ECA Watch releases report 'ECAs and Human Rights: Failure to Protect'

GENEVA - December 3, 2014.

International civil society network ECA Watch released a new report today titled Export Credit and Human Rights: Failure to Protect at the UN Forum on Business and Human Rights. The report calls on states to fulfill their duty to protect human rights through the operations of their export credit agencies.                   

ECA Watch and Brazilian network Justiça nos Trilhos shared analysis regarding export credit agencies (ECAs) - public entities that provide multinational companies with financing, insurance and guarantees - on a panel today at the annual UN event.

Failure to Protectuses several case studies to illustrate that ECA-supported investments are often associated with human rights abuse, despite the OECD Recommendation known as the Common Approaches, which provides guidance to ECAs and includes a reference to human rights.

“The massive Carajás iron project in the Brazilian Amazon has harmed local indigenous and Afro-descendant populations, in contravention of local laws,” said Danilo Chammas of Justiça nos Trilhos. “Yet the company that operates the project, Brazilian mining giant Vale S.A., received financing from Export Development Canada, the Canadian export credit agency.”

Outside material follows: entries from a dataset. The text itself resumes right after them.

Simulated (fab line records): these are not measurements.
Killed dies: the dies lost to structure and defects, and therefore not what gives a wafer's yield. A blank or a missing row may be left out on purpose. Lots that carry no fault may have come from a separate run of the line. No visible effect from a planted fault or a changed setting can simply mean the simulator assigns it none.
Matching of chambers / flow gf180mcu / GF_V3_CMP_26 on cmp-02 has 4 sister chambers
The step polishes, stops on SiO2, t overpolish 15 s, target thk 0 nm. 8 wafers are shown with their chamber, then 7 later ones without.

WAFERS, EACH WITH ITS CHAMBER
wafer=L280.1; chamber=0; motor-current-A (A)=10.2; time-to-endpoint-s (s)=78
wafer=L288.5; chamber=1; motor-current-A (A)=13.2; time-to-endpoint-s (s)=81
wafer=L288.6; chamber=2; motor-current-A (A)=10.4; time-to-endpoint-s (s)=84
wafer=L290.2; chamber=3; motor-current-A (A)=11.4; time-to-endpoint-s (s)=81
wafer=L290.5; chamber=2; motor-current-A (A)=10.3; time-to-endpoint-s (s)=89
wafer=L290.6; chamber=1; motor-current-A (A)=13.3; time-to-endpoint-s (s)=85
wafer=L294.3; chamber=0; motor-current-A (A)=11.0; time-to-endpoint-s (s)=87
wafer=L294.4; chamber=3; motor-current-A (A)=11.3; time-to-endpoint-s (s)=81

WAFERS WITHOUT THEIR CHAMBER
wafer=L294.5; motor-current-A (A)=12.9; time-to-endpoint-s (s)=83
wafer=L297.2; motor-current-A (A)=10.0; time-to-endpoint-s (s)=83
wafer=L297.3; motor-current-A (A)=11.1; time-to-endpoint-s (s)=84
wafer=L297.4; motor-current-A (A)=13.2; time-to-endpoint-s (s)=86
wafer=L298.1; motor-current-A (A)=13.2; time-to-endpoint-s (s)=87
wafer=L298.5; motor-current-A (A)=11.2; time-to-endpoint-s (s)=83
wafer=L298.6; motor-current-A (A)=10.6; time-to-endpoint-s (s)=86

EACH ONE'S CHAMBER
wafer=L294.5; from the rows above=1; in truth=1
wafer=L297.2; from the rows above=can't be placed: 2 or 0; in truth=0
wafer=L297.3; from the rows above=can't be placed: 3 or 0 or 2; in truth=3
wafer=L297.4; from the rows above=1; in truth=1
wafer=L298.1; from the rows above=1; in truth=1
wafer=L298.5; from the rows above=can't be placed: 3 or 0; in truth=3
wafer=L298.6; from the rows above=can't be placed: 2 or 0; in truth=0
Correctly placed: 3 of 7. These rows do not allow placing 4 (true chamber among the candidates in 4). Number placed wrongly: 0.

“The German government provided a guarantee for the Hidrosogamoso dam, which is under construction in Colombia, through its export credit agency, Euler Hermes. The project has devastated the local economy. Since 2009, six community leaders who oppose the project have been killed or disappeared,” said Heike Drillisch from CounterCurrent.

The ECA Watch publication also includes case studies on the Sasan power project in India, which received financing from the US Export-Import Bank; the Suape seaport in Brazil, which was insured by the Dutch ECA, Atradius; and ECA support for investments in Belarus.

Failure to Protect shows that states must do more to prevent complicity in human rights abuse,” said Karyn Keenan from the Halifax Initiative. “ECAs must be required to undertake effective and transparent human rights due diligence.”